What do Crown Heights, Winnipeg Canada, and TikTok have in common?
For starters, they are only some of the places where you can find fluent Yiddish speakers today.
Yiddish, which directly translates to “Jewish,” is the language of Ashkenazi Jews — the vernacular of Jewish communities in central and eastern European countries.
In the 1940s, it is estimated that around 11 million people spoke Yiddish, according to the Center for Applied Linguistics. The Holocaust destroyed most of the world’s Yiddish population, and the number of native Yiddish speakers has continued to decrease as we move further away from the pre-Holocaust world.
Today, it is estimated that there are under 1 million total Yiddish speakers in the world.

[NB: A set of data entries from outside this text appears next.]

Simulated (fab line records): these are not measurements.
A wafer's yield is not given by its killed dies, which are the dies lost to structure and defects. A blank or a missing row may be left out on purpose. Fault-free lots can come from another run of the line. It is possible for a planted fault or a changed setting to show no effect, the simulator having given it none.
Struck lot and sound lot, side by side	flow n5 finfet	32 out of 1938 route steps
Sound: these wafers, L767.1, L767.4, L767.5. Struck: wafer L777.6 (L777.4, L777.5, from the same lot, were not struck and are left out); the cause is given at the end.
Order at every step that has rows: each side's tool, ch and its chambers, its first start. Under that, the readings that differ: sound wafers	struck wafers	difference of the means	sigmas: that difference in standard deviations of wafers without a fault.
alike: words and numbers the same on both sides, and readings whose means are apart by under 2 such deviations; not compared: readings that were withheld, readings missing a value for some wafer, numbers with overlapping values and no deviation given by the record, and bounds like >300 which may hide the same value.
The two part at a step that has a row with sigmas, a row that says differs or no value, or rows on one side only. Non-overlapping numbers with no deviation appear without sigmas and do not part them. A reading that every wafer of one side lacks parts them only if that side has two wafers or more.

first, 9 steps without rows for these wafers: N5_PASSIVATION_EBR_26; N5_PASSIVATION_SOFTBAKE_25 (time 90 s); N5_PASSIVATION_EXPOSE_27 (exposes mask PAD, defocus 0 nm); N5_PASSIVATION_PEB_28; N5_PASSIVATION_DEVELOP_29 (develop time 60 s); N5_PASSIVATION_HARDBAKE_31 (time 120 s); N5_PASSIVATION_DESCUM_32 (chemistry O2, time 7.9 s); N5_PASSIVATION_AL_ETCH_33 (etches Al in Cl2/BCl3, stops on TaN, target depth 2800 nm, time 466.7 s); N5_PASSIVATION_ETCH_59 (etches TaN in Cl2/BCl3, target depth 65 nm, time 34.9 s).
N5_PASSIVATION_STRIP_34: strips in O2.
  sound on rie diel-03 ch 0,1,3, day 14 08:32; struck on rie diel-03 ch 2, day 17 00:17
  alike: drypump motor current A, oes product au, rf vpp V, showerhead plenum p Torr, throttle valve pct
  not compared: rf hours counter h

Given this reality, members of the Jewish community, anthropologists, demographers, and linguists have all wrestled with the question: is Yiddish a dying language?
Some scholars would say no. They believe the number of Yiddish speakers is no longer declining and may actually be on the rise, according to Rutgers University’s Jewish Studies department, which offers instruction in Yiddish and courses on Yiddish literature and culture.
We at Unpacked agree that it seems Yiddish is once again ‘having a moment.’
Earlier this year, the language-learning site Duolingo released a Yiddish course, which sparked a lot of excitement in the Jewish community (on Twitter and beyond).
So, you learned Yiddish on Duolingo (or from your Bubbie), but now you’re wondering where you can use it. Here’s our guide:
In the Hasidic Jewish world
The most obvious answer? Take a trip to any Hasidic (Orthodox) Jewish community in the world. From Williamsburg, New York, to Outremont, Montreal, or Mea She’arim, Jerusalem, you will find communities that fully function in Yiddish.
This practice is rooted in the ideology of maintaining the customs and traditions of Jews in shtetl-times.
“At one time, some people suspected Hasidim only spoke Yiddish as part of their traditional values,” Rukhl Schaechter, editor of the Yiddish Forverts told me. “But that is changing. There is a Yiddish revival movement within Hasidic culture too.”
“Every other week I see a new Yiddish song being posted on YouTube,” she said. “And some of these songs are not religious at all. They’re about feelings, about living within the community.”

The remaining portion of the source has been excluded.